WASHINGTON BUREAU — Federal Reserve Board Chairman Ben Bernanke today said the financial crisis has demonstrated the need for “systemically important” insurers to come under the kind of consolidated supervision that now applies to bank holding companies.
The Federal Reserve is well-suited to the task of being the consolidated supervisor for systemically important non-banks, Bernanke said.
Bernanke said the country also needs a system for “resolving” large insurers and other non-banks such as insurers “analogous to the regime currently used by the Federal Deposit Insurance Corporation,” Bernanke said.
He made his comments in testimony before the House Financial Services Committee.
During the hearing, Bernanke called for creation of an oversight council made up of all the agencies involved in financial supervision. The council should have the authority to monitor and identify emerging risks to financial stability across the entire financial system, to identify regulatory gaps, and to coordinate the agencies’ responses to potential systemic risks, he said.
Moreover, he said, all federal financial supervisors and regulators–not just the Federal Reserve System–should be directed and empowered to consider the risks facing the broader financial system as part of their normal oversight responsibilities.
But putting all systemically important financial institutions under the jurisdiction of the Federal Reserve would prevent financial firms that do not own a bank, but that nonetheless pose risks to the overall financial system because of the size, risks, or interconnectedness of their financial activities, from avoiding comprehensive supervisory oversight, Bernanke said.
“Besides being supervised on a consolidated basis, systemically important financial institutions should also be subject to enhanced regulation and supervision, including capital, liquidity, and risk-management requirements that reflect those institutions’ important roles in the financial sector,” he said. “Enhanced requirements are needed not only to protect the stability of individual institutions and the financial system as a whole, but also to reduce the incentives for financial firms to become very large in order to be perceived as too big to fail.”
Bernanke touched only briefly on an Obama administration proposal to create an independent Consumer Finance Protection Agency. Some say the proposal, now being debated in the House, would reduce the Fed’s power.
That drew a rebuke from Rep. Melvin Watt, D-N.C. “Five sentences on consumer protection when everything else gets substantially more space,” Watt said. “It is just not a good message to send.”
Committee Republicans tore into Bernanke’s testimony.

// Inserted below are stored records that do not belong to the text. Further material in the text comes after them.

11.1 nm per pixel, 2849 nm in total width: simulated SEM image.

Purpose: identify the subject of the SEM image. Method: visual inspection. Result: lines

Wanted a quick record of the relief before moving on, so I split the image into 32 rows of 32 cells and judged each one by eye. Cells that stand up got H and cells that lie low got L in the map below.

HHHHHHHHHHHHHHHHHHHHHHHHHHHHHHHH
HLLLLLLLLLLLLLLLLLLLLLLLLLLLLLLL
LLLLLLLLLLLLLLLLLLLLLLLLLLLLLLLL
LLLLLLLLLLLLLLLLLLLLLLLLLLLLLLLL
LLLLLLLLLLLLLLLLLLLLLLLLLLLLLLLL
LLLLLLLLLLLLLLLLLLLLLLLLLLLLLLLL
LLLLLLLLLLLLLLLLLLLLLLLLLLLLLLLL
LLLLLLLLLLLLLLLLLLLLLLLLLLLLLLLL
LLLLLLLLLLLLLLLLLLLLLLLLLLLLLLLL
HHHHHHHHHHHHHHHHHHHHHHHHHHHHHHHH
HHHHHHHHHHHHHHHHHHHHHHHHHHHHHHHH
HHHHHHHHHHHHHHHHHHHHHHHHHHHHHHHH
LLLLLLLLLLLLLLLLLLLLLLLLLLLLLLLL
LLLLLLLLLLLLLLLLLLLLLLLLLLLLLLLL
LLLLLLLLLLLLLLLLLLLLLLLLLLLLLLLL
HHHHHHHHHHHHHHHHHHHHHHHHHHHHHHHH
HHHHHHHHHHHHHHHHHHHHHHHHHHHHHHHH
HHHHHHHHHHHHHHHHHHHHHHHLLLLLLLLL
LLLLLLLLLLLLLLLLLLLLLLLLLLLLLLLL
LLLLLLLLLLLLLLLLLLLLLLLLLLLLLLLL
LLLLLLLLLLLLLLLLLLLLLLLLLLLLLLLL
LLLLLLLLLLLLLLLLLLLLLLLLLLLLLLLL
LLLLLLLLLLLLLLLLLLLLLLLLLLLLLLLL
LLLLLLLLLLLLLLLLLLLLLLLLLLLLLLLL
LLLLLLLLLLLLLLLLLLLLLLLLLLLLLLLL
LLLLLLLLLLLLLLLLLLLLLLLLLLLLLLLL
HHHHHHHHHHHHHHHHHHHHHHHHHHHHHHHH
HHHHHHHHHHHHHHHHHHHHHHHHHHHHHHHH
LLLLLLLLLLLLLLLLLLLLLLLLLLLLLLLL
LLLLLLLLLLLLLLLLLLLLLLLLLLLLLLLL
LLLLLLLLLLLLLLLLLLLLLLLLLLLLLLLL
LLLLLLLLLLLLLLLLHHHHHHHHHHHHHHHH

“Chairman Bernanke, in the run-up to the worst financial and economic crisis since the Great Depression, the Federal Reserve offered few warnings of the forces undermining the foundations of our markets and the industrial and commercial structures on which we depend,” said Rep. Spencer Bachus, R-Ala., the highest ranking Republican on the panel. “And yet, we are now asked to designate the Federal Reserve as the agency in which we place our trust as the systemic risk regulator to protect against the forces that will endanger the economy in the future.”
Republicans are proposing to strip the Fed of its regulatory and supervisory powers and leave it only with the authority to conduct monetary policy.
Republicans want to create a council “with members from a broad spectrum of agencies” to oversee financial institutions.